Scott Walker Stresses Importance Of Education Days After Cutting Education Funding By $250 Million

Casey Quinlan Education Reporter, Think Progress

Wisconsin Gov. Scott Walker (R) went on Fox & Friends Thursday to discuss his entry into the 2016 presidential race. But the governor who recently earned negative headlines for cutting hundreds of millions from the state’s top-tier university system made a curious claim: that the key to boosting wages wasn’t the minimum wage, but education.

Co-host Brian Kilmeade mentioned the Los Angeles City Council’s vote to raise the minimum wage to $15 an hour by 2020. Union officials proposed making unions exempt from the change.

“Truth be told is the best way to help people get better wages is not to grow the economy but to help people get a better education and the skills and the qualifications,” Walker said in response.
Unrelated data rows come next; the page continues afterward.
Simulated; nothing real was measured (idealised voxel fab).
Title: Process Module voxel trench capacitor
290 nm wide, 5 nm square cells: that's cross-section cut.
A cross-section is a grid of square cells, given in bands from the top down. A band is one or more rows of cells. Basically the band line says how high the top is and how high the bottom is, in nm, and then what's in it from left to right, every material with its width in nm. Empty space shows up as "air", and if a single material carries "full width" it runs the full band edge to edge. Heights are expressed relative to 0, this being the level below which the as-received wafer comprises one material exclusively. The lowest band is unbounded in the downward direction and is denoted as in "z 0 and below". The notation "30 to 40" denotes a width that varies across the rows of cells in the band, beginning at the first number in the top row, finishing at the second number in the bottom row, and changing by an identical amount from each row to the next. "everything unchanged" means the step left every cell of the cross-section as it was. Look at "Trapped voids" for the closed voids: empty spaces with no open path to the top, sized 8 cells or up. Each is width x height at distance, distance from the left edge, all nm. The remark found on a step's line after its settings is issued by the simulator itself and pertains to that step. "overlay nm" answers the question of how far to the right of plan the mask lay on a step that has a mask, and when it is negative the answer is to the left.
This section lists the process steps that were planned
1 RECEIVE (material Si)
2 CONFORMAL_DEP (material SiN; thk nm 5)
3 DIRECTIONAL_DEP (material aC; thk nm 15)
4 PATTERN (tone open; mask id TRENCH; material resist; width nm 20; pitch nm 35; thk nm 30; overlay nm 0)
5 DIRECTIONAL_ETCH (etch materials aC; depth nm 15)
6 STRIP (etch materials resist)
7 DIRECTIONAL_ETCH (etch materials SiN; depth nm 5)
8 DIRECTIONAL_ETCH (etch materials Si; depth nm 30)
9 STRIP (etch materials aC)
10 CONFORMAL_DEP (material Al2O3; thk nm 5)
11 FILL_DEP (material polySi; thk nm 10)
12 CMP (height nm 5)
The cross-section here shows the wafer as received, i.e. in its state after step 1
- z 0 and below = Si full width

“Are you saying the minimum wage is not supposed to be a livable wage?” Kilmeade asked.

Walker answered:

The best way to do that is to … I don’t want to fight about the minimum wage. I want to lift everybody up, and the way to do that is through education. You don’t do that through a government dictate, you say let’s get people the education and the skills and the qualifications they need for careers that pay far more than the minimum wage. That should be our ultimate goal. People will be better off if the get the skills they need to be worth more to their employer and they’ll be making more than that $15.

Walker proposed a state budget that would slash $300 million from the University of Wisconsin over two years and cut $127 million from public primary schools. The state budget also continues a freeze on state special education aid for the eighth year in a row and erodes teacher licensing standards by requiring the state department of education to give permits to teachers who haven’t completed a bachelor’s degree, according to The Washington Post.

A U.S. Census Bureau report, issued in May 2014, which covers the fiscal year of 2011-12, shows that Wisconsin’s decrease in per pupil spending from the 2010-11 year was the highest of all 50 states. There was a 3.6 percent rise in per pupil spending in 2010-11, a 2.6 percent rise in 2009-10 and 3.6 percent rise in 2008-09 before Walker was sworn in as governor.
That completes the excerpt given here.